2.4. Bug of Trie data structure
This is fixed in Motoko 0.7.4 (Motoko base tag moc-0.7.4). Thanks for reporting and helping us track down the bug. I still think that data structure needs further improvement though.
2.9. Optimizing the motoko-base library
This is valid but we are working on improving the correctness, performance and test coverage and have already pushed tests of some old functionality and tested new improvements. Covering the entire base library will take time.
I agree that base needs more testing (especially of older libraries) and development in some areas and that this should be ideally be prioritized over any other non-critical work.
Then @Manu how to explain this kind of things? I believe @blockpunk is a key developer from the IC community that contribute a lot to the community especially to the Chinese community.
It is true that the official team has developed a lot of basic work, but the result? It has been a year and a half since its launch so far, how many ecological applications are running well or give full play to the advantages of IC?

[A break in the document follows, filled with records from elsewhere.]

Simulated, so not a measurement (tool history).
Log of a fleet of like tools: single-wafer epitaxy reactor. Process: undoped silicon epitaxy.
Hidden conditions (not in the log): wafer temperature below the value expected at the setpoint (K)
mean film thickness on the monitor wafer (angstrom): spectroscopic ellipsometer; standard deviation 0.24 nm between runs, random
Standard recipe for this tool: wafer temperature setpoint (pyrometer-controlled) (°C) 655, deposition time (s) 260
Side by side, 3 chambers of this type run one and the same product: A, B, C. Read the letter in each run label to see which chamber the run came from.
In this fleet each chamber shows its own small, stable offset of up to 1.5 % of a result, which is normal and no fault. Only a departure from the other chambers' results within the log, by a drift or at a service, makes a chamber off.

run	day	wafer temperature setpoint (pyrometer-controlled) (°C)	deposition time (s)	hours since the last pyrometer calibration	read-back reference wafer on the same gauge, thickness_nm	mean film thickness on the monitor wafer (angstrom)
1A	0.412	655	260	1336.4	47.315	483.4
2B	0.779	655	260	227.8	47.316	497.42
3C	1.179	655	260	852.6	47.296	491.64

Yes, you may say Distrikt and Entrepot. As for Distrikt, how many users would like to use it instead of web2 social products? And Entrepot, the NFT standard is terrible for every new users to onboard. Compared with the Ethereum projects, these two projects have no obvious advantages, and their user experience is not much greater than web2 products. Why do users come and play?
Recently, even many projects including hackathon award-winning projects have left IC. I believe they will not make this decision without encountering insurmountable difficulties. As Peter Drucker said, start with the end. If the result is bad, it only means that most of the work is useless or it’s not the point you guys should focus on right now.
Without a fast growing ecosystem DApps and the users they bring, IC is meaningless to anyone, only the Dfinity dev team think they have made something great but no one recognizes it.
Some important NNS upgrades such as periodic confirmation got postponed too cause the team was busy working on the SNS. Maturity modulation somehow managed to slip through tho, despite being approved at a later date and with less approvals.
That makes it look like internal pressures are more effective than community’s feedback to shift priorities around.
And one more example to illustrate: The Principal ID. Dfinity thinks that users need security and privacy protection so they design delegation identity mechanism. But what the team didn’t see is that users just want a unified address/ID across different DApps.
For now, different wallets can’t import from each other because they use different algorithm. Users will only get different wallet address in different DApps if they use Internet Identity. Are you telling users to make more transactions when they switch DApps? Users say “No, it’s inconvinient. The user experience of wallets on Ethereum are much easier. Goodbye”.
Listen and observe more on users’ demand please, rather than doing what you think it’s great.
I am trying to understand the expectation here. You don’t have to use Internet Identity at all. You can just write a frontend or browser extension that takes in a private key or seed phrase or connects to a hardware token and uses the same key for everything (i.e. same principal everywhere). Why does nobody do that? Is the expectation that the foundation writes the “Metamask for IC”? I ask because I hear in other places that the foundation should not work on things on that level. Hence the question, what is the expectation?